I have only contributed to one fan translation. That fan translator obtained the permission of the original author to translate his works. I don't want to be considered an accomplice by donating to an illegal translation. Just because you aren't caught or the owner doesn't come after you doesn't mean it isn't illegal.
I don't know what jnovelaremonsters is actually trying to accomplish. He is in the wrong legally, and has nothing to stand on. As far as legal warnings go J-Novel's was incredibly nice. It is probably the nicest notice about legal matters I have ever seen.
Relating them to Yakuza is simply flame bait to get a reaction. J-Novel complies with the law, unlike the Yakuza. Is there any way we can put a specific user on ignore? Even his account name is designed to bait people and with an inflammatory name like that I can't see any reason to read any of his posts in the future.
Arguing for the sake of arguing is pointless and almost never accomplishes anything.
It does not matter who is morally right.
It matters to me? I mean, back when I still downloaded shows where the simulcast wasn't available in the UK, I deliberately downloaded the rips of the low res official YouTube/NicoNico etc. streams so I wasn't getting something "better" than those watching it legally.
@paul-nebeling Just to catch you up, based on US copyright laws, derivative works are considered unique works and do not breach the original work's copyright. However, in Japan, the copyright holder holds all rights to derivative works such as translations.
Also, just to remind everyone reading and especially @Jnovelaremonsters, this is the "threat" that's being discussed:
- Japtem receives a request to remove translations
- Translator asks back why the WN is affected when only the LN was licensed
- The response is "we're just asking, but here's where you and I stand legally"
- Japtem decides to remove translations
In other words, there is zero threat. The translator literally asked how he is affected legally, and received a response detailing how he legally could be affected.
Just to catch you up, based on US copyright laws, derivative works are considered unique works and do not breach the original work's copyright.
Really? From what I understood of US copyright law, derivative works do fall under the original's copyright.
Googling gives me this pdf, which says
Only the owner of copyright in a work has the right to prepare, or to authorize someone else to create, an adaptation of that work. [...] The unauthorized adaption of a work may constitute copyright infringement.
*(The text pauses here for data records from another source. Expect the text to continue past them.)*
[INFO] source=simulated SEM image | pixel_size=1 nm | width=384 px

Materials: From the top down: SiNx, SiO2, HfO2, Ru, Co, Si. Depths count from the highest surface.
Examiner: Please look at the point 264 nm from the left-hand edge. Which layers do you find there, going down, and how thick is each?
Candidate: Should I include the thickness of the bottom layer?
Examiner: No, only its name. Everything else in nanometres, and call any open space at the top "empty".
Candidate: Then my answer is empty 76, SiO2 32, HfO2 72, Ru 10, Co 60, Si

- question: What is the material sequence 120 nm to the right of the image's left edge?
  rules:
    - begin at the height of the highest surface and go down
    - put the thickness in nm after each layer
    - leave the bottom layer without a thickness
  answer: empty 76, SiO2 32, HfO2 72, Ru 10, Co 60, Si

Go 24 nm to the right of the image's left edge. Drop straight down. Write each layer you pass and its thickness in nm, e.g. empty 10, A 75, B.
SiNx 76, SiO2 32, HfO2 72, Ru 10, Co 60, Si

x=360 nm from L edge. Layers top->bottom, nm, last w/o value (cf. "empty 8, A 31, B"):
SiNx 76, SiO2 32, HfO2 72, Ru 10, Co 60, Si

The only leeway there is "may constitute copyright infringement," which I assumed was referring to fair use policy; I'm fairly certain fair use wouldn't apply to fan translations distributed widely on the internet (and absolutely certain it doesn't for fan translators with patreon or whatever), but that's a part of the law that relies on interpretation, so it's not as easy to conclusively point to some quote.
@hatguy12 Whoops, I believe I may have misunderstood what I had read before, I think you are right. In other words, there's even less leeway to construe fan translations as legitimate works.
@myskaros Since we are discussing international application of copyright laws, and I have no knowledge of Japan's laws, other than they are different from ours, so I guess you're right. That's why lawyers get paid big bucks. As far as U.S. copyright law goes, I'm not sure there are not many instances of a U.S. copyrighted book needing a third party translation.
To pick a popular young adult novel at random... The Hunger Games was released in Japan by Media Factory and translated by Naoko Kawai from Osaka. Inside it reads "Japanese translation rights arranged with Intercontinental Literary Agency through Japan UNI Agency". That's all sounds pretty third party.
snip The only reason why ANY of you know of any of these series is because of the hard work of these 'pirates' have done. There would be an entire market in the west that wouldn't have known, or paid money for their content. The whole reason that the authors are getting money from the west is purely through the efforts of the fan translations. But to you, I guess the fan translators should feel thankful that they didnt have their legs broken. -_-
Yeah, no. The only series JNC are publishing that I knew of before becoming a member are the ones with an anime (Grimgar & Smartphone), likewise for non-JNC series I'm buying too (Re:Zero, Konosuba). So WN & LN fan translators didn't do shit as far as making me a potential customer - it was the marketing strategy of making an anime as an advert for the novels. I almost always see, or at least hear of, the anime first then go looking for the source material. I have way too much to read as it is, but if I wanted more I'd go for fanfiction of series I already like rather than shitty machine translated series I'd never heard of.
Based on this thread I believe the way that it works is that the original author has the right to control the creation and distribution of translations, which are derivative works. The fan translator has ownership of the particular script of his own translation, but did not have the right to create it and does not possess the right to make use of it by e.g. distributing it on his website if he was not authorized to create that translation, as this infringes on the original author's rights over creation and distribution of derivative works - the translation is still copyright infringement. Thus legal actions with regards to the unauthorized use of this fan translation (whether by the fan translator or by others) can only be taken by or with the authorization of the original rights holder.